What’s this got to do with Db2?

First, I should say I’ve been pretending to know Db2 for almost 30 years. 🙂 I used to tune Db2 – but then we got team mates who actually did tune Db2. And I never lost my affinity for Db2, but I got out of practice. And the tools I was using got rusty, some of them not working at all now.

I’m heading back into Db2 because I know there is an interesting story to tell from an architectural point of view. Essentially, one could morph tuning into asking a simple question: “What is this Db2 infrastructure for and how well suited is the configuration to that purpose?” That question allows us to see the components, their interrelationships, their performance characteristics, and aspects of resilience.

So let me give you two chunks of thinking, and I’ll try to give you a little motivation for each:

  • Buffer pools
  • IDAA

I am, of course, talking mainly about Db2 SMF. I have in the past also taken DSNZPARM and Db2 Catalog from customers. I expect to do so again. (On the DSNZPARM question, Db2 Statistics Trace actually is a better counterpart – so that’s one I probably won’t bother asking customers to send.)

I’m experimenting with the structure in my two examples. For each I think two subsections are helpful:

  • Motivation
  • Technique Outline

If this structure is useful future posts might retain it.

Buffer Pools

He’re we’re talking about both local pools (specific to each Db2 subsystem) and group (shared by the whole datasharing group, but maybe differentially accessed).

Motivation

Some Datasharing environments comprise Db2 subsystems that look identical. If you see one of these you hope the work processed by each Db2 member (subsystem) in the group is meant to be the same. The idea here is that the subsystems together provide resilience for the workload. If the Db2 subsystems don’t look identical you hope it’s because they’re processing different kinds of work (despite sharing the data).

I think that distinction is useful for architectural discussions.

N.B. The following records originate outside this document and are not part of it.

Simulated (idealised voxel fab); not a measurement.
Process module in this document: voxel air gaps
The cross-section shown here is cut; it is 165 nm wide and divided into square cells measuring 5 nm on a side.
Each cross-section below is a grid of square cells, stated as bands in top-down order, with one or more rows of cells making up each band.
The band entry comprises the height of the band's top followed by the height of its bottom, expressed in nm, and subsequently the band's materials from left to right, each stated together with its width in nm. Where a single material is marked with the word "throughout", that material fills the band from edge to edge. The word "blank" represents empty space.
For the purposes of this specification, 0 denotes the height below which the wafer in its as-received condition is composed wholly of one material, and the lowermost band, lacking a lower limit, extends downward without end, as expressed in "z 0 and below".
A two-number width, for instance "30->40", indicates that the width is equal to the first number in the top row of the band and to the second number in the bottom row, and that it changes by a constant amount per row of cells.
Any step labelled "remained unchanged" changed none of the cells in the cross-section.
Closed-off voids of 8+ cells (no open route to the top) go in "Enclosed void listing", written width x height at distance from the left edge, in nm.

More rarely, whole Datasharing groups might be expected to resemble each other. For example, if a parallel sysplex is a backup for another (or else shares a partitioned portion of the workload). Again, a useful architectural fact to find (or not find).

Technique Outline

Db2 Statistics Trace IFCID 202 data gives a lot of useful information about individual buffer pools – at the subsystem level. In particular QBST section gives:

  • Buffer pool sizes
  • Buffer pool thresholds – whether read or write or for parallelism
  • Page frame sizes

At the moment I’m creating CSV files for each of these. And trialing it with each customer I work with. I’m finding cases where different members are set up differently – often radically. And also some where cloning is evident. From SMF I don’t think I’m going to see what the partitioning scheme is across clones – though some skew in terms of traffic might help tell the story.

Let me give one very recent example, which the customer might recognise but doesn’t expose them: They have two machines and each application group has a pair of LPARs, one on each machine. On each of these LPARs there is a Db2 subsystem. Each LPAR’s Db2 subsystem has identical buffer pool setups – which are different from other applications’ Db2’s.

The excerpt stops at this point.